Delaware residents, legislators and human rights organizations say 2013 is the year for marriage equality in the state.
About 100 people gathered at CAMP Rehoboth on Baltimore Avenue to participate in a town hall discussion about the evolution of the gay rights movement, on a state and national level, and the progress many hope is forthcoming.
Equality Delaware President Lisa Goodman, who led the discussion, said discrimination was still legal in Delaware in 2009. That year, the General Assembly voted to include homosexuals in Delaware’s anti-discrimination laws, which took effect in July 2009. “And it was signed right here,” Goodman said of the bill.
The legislature passed a bill legalizing same-sex civil unions in April 2011; it went into effect Jan. 1, 2012.
Equality Delaware Board member Mark Purpura said after Delaware’s civil union bill passed, New York legislators approved marriage equality for same-sex couples. “It was really a momentum shift like we’ve never seen before,” he said.
Other nationwide events signaled a change in the tide for homosexuals, Purpura said, including the repeal of “don’t ask, don’t tell,” which allowed gays, lesbians and bisexuals to serve openly in the military, and President Barack Obama and Attorney General Eric Holder’s 2011 decision to stop defending the constitutionality of the federal Defense of Marriage Act.

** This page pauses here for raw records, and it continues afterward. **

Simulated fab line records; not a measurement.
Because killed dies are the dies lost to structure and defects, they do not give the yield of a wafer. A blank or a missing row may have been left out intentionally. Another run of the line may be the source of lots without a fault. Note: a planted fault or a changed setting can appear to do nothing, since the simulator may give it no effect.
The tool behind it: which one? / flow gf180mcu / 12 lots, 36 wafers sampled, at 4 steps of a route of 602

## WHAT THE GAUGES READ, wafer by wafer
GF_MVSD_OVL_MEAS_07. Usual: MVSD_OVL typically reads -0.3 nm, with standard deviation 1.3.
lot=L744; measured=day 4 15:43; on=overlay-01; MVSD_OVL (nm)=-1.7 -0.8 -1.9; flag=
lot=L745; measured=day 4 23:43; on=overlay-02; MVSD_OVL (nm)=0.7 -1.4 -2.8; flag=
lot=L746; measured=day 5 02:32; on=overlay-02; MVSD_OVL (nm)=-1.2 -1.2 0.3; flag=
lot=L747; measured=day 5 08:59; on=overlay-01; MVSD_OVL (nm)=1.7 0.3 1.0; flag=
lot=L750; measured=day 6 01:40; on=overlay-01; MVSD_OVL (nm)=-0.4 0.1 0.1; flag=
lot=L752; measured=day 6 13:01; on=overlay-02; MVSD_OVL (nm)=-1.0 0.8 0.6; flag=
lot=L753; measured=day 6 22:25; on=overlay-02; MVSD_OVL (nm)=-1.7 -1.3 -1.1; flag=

Goodman praised Obama’s inauguration speech. “I started crying when he mentioned Stonewall,” she said. The Stonewall riots took place in 1969 in New York City; they are credited as being one of the most important events leading up to the fight for lesbian, gay, bisexual and transgender rights in the United States.
The U.S. Supreme Court is expected to issue a decision on the Defense of Marriage Act by June, Purpura said. Goodman and Purpura said they are confident the Supreme Court will declare DOMA unconstitutional.
“We have tremendous momentum for marriage since we passed the civil union bill,” Goodman said. “In 2013, we are going to marriage equality in Delaware.”
“I think all of us view marriage as the ultimate commitment between two loving people,” Purpura said.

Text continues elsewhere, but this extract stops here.